Hear Ye! Since 1998.
Please note: This post is at least 3 years old. Links may be broken, information may be out of date, and the views expressed in the post may no longer be held.
Oct 10

Anonymizing data by removing enough personal information

Rapleaf has an informative blog post about how to more effectively anonymize personal data.

Notice the new interest categories. Specifically, take a look at that bottom record: a 56+ year-old man who enjoys Twilight, knitting, and Motocross. In the dataset, there aren’t any other records that look like him. Furthermore, if we were given just that set of attributes, we’d be able to tie them back to that specific record. Even though each individual attribute is non-identifying, the dataset is no longer anonymous.
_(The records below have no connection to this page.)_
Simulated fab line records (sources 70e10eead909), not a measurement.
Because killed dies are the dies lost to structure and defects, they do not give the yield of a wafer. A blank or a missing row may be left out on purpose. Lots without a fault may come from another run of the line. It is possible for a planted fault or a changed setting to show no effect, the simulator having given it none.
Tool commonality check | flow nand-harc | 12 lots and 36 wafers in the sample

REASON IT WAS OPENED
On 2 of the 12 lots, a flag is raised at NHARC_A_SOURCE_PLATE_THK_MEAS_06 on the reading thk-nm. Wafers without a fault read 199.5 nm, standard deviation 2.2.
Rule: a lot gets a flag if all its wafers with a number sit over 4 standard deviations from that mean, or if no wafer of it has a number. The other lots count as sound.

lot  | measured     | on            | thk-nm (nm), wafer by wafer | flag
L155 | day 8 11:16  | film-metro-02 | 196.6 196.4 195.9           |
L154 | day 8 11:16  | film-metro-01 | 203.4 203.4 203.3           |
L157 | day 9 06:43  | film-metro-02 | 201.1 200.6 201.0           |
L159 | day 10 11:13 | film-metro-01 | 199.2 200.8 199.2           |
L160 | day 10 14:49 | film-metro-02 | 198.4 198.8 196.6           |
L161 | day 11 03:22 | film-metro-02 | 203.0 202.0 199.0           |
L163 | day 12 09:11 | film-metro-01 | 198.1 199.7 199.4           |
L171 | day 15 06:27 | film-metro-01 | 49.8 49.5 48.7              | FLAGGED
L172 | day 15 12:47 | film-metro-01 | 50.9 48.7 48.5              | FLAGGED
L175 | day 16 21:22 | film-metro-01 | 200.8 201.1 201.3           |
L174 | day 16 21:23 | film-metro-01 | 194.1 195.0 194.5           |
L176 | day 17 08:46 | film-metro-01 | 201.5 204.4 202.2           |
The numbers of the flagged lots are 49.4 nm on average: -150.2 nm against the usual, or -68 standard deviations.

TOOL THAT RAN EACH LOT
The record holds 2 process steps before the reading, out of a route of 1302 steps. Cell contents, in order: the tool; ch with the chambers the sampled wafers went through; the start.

The goal of Anonymouse is to selectively exclude data from the cookies we drop so that our users are sufficiently indistinguishable. We define “sufficiently indistinguishable” using the notion of k-anonymity. A dataset is k-anonymous as long as every record in the set is identical to no fewer than k-1 other records. We can therefore think of a k-anonymous dataset as consisting of clusters of records, or equivalence classes, of size k or greater.

Furthermore, we wouldn’t just like to k-anonymize the dataset; we’d also like to maintain as much valuable data as possible.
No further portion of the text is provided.